Four pulp sci-fi novels (set #3)

Updated 11 Oct 2018 (notes on all four)

Agent of Vega, (Tempo Books, 1972, original copyright 1960) by James H. Schmitz

Contains four stories that comprise the Confederacy of Vega series.

Cover artist unknown. I’ve searched the links above and several other sites but this is possibly lost to the ages.

A Far Sunset (Ace Book, 1967) by Edmund Cooper

Author of The Rings of Tantalus from a previous set of pulp sci-fi novels I’d purchased.

Cover by David Bergen

  • David Bergen at Illustration Art Gallery – I’m uncertain if this is him, but the description of his work from the 1970s fits:

He was active in the 1970s, illustrating Sphere’s H. G. Wells’ reprints and the cover for SF Digest (1976), as well as books by Arthur C. Clarke and Samuel R. Delaney. He illustrated See Inside a Space Station by Robin Kerrod (Hutchinson, 1977) and an illustration appeared in The Flights of Icarus (Paper Tiger, 1977). Soon after, he could be found contributing covers to DAW Books in the USA (e.g. Barrington J. Bayley’s Star Winds and E. C. Tubb’s Incident on Ath, both 1978).

  • ISFDB
  • Judging Books by Their Covers: BABEL 17 from Amazing Stories – Compares the different covers for Samuel R. Delany’s BABEL 17, one of which is a Bergen painting.
  • Pulp Covers – oddly, the single cover there is for E. C. Tubb’s Incident on Ath: Dumarest of Terra Series #18 (referenced in the quote above, and I have #8 in this set below)

S.T.A.R. Flight (Paperback Library, 1969) by E. C. Tubb

Tubb also wrote six novelizations of the Space: 1999 TV series.

Cover artist unknown.

Veruchia (Ace Book, 1973) by E. C. Tubb

Dumarest of Terra Series #8. There were a total of 33 (!) books in the series, and a TV show is in the works.

Cover artist unknown but ISFDB suggests Leo and Diane Dillon.

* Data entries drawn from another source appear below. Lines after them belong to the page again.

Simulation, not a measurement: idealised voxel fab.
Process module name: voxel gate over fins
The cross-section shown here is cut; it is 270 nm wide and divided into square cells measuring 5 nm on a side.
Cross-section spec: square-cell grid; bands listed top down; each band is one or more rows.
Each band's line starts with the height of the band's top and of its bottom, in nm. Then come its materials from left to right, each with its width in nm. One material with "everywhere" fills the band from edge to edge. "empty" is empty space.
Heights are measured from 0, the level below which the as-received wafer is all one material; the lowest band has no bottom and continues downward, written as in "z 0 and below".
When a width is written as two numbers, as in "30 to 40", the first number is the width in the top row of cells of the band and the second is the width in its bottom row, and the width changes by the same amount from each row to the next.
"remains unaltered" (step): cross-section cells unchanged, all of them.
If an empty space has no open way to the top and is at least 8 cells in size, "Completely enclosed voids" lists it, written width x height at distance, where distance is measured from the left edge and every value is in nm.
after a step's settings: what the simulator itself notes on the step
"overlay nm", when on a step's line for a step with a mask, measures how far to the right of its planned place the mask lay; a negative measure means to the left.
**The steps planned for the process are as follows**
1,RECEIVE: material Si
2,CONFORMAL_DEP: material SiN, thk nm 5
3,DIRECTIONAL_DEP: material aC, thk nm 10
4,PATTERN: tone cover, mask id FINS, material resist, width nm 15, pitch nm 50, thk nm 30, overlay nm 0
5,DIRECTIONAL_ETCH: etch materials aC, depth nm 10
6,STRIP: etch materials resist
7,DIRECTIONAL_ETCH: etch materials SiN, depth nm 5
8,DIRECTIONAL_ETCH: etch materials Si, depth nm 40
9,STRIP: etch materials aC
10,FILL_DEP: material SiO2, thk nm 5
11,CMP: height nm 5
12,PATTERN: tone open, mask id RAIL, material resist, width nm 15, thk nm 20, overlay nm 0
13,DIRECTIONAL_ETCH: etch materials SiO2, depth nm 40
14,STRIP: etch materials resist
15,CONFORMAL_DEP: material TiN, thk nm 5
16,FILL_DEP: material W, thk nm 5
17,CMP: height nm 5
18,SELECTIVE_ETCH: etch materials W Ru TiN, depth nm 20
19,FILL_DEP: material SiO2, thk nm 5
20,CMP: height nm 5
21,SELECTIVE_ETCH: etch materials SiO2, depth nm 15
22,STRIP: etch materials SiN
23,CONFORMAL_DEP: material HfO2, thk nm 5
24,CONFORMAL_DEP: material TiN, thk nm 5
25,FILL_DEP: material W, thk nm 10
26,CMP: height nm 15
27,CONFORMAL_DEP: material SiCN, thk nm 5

Updated 11 Oct 2018 (notes on all four)

Agent of Vega was given to Matt to read and distribute as he wishes. A Far Sunset left on the plane to Vancouver. S.T.A.R. Flight left in the basket of a bike parked in front of The Midtown Vortex. Veruchia TBD. (Updated 13 Oct 2018: left it on the waitress station at McCray’s last night. Stealth mode!)

Agent of Vega

These stories are about an agency of an interstellar government, set far in the future when people fly from system to system as we do from country to country today (hello, Vancouver). Individuals in this interstellar agency, “Zone Agents of the Confederacy”, all have psionic powers to some degree or another. Those with stronger powers are more valuable, but there are limits to what’s allowed a la Geneva Conventions. The stories switch between boiling intrigue and secret-agent action.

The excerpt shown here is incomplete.